A Developer’s Guide to Machine Learning

Machine learning related jobs have a huge demand nowadays. However, there is a significant gap between supply and demand because of the talent shortage. Today, software developers are one of the most potential candidates of machine learning practitioners. However, there are still strict differences between these motivations.  In this post, we will mention how software developers and machine learning practitioners are different, and how to adapt developers into machine learning field.

super-cdo
New supermen are data science team members

Coding

Machine learning practitioners have to have coding, math and communication skills. Developers already have high coding skills. However, they mostly lack in math oriented thinking. Transforming from code based perspectives to math based mindset can handle most of issues.


🙋‍♂️ You may consider to enroll my top-rated machine learning course on Udemy

Decision Trees for Machine Learning

Imagine a basic neural cell. There are inputs connecting to weights. Here, each input multiplied by its own weight, and sum of input weight multiplications stores summation unit. Summation will be transformed to an activation function, and in this way output of the cell can be calculated.

artificial-neural-network-cell
A neural cell.

Developers tend to apply this calculation with for loops. They might store features in an input array, similarly put weights in a weight array.  Then, they would apply for loop, multiply same indexed input and weight array items in current iteration. Multiplication should also be added into a global variable.

import numpy as np

inputs = np.array([1,0,1])
weights = np.array([0.3, 0.8, 0.4])

sum = 0
for i in range(inputs.shape[0]):
sum = sum + inputs[i] * weights[i]

print(sum)

This approach is fine. It will totally work. However, what if there are hundred of thousand input parameters? Compiler needs to find each variable in different memory slot. This causes a really performance problem. Alternatively, machine learning practitioners tend to solve same problem differently.

vectorized_sum = np.matmul(np.transpose(weights), inputs)

Inputs and weights are same sized vectors. Linear algebra says that matrices can be multiplied only if row size of a matrix is equal to column size of the other one. Here, we can handle matrix multiplication if we transpose weights vector. Then, inputs can be multiplied by transposed weights. The matrix multiplication operation will produce same result as for loops. This approach is called as vectorization.

Vectorization makes your code 4 times cleaner. As Bjarne Stroustrup, who created C++, mentioned that “I like my code elegant and efficient”. Remember the quote of Audrey Hepburn, “elegance is the only beauty that never fades”. Of course, this is not all!

Very complex deep neural networks structures can be reduced into matrix multiplication operations for both backwardly training and feeding-forwardly predictions. Vectorization is almost 150 times faster than traditional loops if input and weight pairs are really large.

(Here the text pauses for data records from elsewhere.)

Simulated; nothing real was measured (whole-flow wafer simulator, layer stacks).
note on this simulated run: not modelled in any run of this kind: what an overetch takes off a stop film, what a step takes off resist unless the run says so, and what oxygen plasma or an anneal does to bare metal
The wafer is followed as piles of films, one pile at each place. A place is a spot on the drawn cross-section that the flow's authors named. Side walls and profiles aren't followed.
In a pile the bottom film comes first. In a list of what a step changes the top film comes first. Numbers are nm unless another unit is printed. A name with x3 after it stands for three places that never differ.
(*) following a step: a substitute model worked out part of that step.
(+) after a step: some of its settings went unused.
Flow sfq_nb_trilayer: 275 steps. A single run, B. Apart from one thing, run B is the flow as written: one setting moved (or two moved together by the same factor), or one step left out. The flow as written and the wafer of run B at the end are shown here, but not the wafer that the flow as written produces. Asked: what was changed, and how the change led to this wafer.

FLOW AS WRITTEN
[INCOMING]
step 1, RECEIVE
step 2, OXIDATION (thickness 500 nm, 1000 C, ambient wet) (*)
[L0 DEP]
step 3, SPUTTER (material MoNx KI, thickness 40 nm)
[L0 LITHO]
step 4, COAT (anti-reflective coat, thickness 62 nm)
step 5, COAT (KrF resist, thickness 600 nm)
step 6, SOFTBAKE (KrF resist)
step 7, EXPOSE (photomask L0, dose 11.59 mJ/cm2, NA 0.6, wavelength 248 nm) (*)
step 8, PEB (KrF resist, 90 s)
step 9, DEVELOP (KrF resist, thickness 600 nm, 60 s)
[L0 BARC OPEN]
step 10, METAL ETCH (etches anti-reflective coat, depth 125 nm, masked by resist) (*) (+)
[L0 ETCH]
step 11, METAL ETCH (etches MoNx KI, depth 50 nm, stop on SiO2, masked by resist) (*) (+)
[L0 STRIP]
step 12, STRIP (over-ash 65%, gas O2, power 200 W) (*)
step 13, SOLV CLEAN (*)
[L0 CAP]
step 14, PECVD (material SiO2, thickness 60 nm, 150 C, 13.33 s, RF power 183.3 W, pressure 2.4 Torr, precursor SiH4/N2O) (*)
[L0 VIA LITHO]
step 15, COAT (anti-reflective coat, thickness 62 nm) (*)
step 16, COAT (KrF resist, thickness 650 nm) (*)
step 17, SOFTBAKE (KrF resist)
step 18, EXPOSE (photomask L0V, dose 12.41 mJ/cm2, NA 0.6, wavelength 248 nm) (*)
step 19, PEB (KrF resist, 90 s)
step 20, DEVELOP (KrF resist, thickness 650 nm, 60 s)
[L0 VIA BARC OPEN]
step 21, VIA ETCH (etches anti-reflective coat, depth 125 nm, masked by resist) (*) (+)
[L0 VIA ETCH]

My favorite definition of Deep Learning is matrix multiplication, a lot of matrix multiplication… – Barbara Fusinska

This is one of the reason why machine learning community adopts python. Even though there are matrices in high level languages such as Java or C#, there is no out-of-the-box function for matrix operations. Matrix multiplications can be handled by for loops in this high level languages. Herein, python offers overperforming matrix multiplication operations with numpy library. Similarly, tensorflow includes powerful matrix multiplication supporting. However, this is not meaning that python is much faster than the others. Python is faster only if you know how to apply linear algebra in your program.





Even though, matlab is much more powerful than python for matrix based computations, it is not good at data transformation, database connection and service integration topics. On the other hand, high level languages such as java and .net are good at these topics but they are not good at matrix operations. Herein, python is strong computation language and it also supports object oriented programming, database and service subjects. I imagine python as a programming language between matlab and java.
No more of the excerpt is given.